Your application should now look something like the image below. There is a panel for document file format identification information, the content extraction result, and document hashes. There is also a panel that contains tab pages for extracted metadata, document attributes, hyperlinks, the languages identified in the extracted text, and all extracted child documents (attachments/embedded objects/embedded media). Notice the bottom right side panel that contains any extracted text. The panels are separated by splitters for easy resizing.

The image below shows the document attributes extracted (see "Attributes" tab page) for the selected document in the file list (left panel list box that shows all files in same directory of the originally opened file). Selecting another file in this list box will extract its content.

The "Hyperlinks" tab page displays any extracted hyperlinks for HTML, office formats, and PDF documents:

The "Languages" tab page displays the languages identified in the extracted text (if any). Some formats such as spreadsheets or any document that is not mostly sentences (e.g., tables, addresses, names, acronyms) can have poor results for language identification. Non-Latin-based languages yield the best language identification results because of their unique scripts (e.g., CJK):

The "Children" tab displays any information on any extracted attachments/embedded objects/embedded media. Child documents automatically have their file formats identified. To save a child item, right mouse-click on a child item and select "Save As...".

The "Sensitive Items" tab displays any detected sensitive items in extracted text, metadata, or hyperlinks/urls (note: sensitive item detection must be enabled through ContentExtractionSettings class)

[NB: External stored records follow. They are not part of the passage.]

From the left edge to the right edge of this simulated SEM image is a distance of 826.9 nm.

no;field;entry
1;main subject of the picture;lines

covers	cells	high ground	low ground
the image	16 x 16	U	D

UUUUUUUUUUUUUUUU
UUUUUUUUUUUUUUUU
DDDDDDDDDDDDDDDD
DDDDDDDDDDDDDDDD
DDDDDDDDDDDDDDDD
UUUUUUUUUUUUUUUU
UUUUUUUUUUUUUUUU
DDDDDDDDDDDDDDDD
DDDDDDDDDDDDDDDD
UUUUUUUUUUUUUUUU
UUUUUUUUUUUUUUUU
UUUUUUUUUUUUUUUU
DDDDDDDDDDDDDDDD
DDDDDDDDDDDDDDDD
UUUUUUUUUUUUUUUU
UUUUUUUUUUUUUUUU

The "Entity Items" tab displays any detected entity items in extracted text.

Archive and mail store containers:

Items supported for password decryption will have a password dialog box automatically appear. In this example, we selected an encrypted 7-zip archive:

This screen shot shows the archive item metadata and archive level metadata. Note that the archive container's metadata contains the number of items in the container ("NumOfContainerItems" field):

This screen shot shows the archive's internal container folder structure. The example also supports extracting all archive items to a user supplied folder:

This screen shot shows the results of running an archive true expanded size ("Test Archive" button) to test a malicious archive. This particular malicious archive advertises a 1 byte item decompressed size, but in reality it is 10 GB in size (the items header was maliciously modified to hide the true item expanded size). The Open Discover SDK can be used to test untrusted archives for true expansion size before extracting archive items (naively extracting items from untrusted archives can potentially ruin your file server's day). Additionally, the Open Discover Platform API has built-in safety checks for detecting both archive compression bombs and archive recursion (self-replicating) bombs.

This screen shot shows a mail store container's (Microsoft Outlook .pst file) internal folder structure. Note that the mail store container's metadata contains the number of email objects in the container ("NumOfContainerItems" field). Users can perform metadata only extraction to get the total number of items contained in all archive and mail store containers on a file share, for example.

Microsoft Outlook for Mac (.olm) mail store container internal folder structure (email objects are extracted as MIME files (.eml) for .olm format):

Note:

To ENABLE long file path support for Windows 10 and .NET 5, see this article: https://blogs.msdn.microsoft.com/jeremykuhne/2016/07/30/net-4-6-2-and-long-paths-on-windows-10/


Note:

Open Discover SDK is comprised of .NET 6 x64 assemblies due to unmanaged code dependencies

  • Run Microsoft Visual Studio C# examples in x64 solution platform (either Debug or Release)
  • To edit WinForm forms, set build platform to "Any CPU" and rebuild. This is required to edit WinForm windows as Visual Studio WinForm designer is a 32-bit process. When done, set solution platform back to x64 before executing in either x64 Debug/Release mode.
  • If you get run-time initialization exceptions with error messages like "An attempt was made to load a program with an incorrect format" then you are mixing x86 and x64 platforms.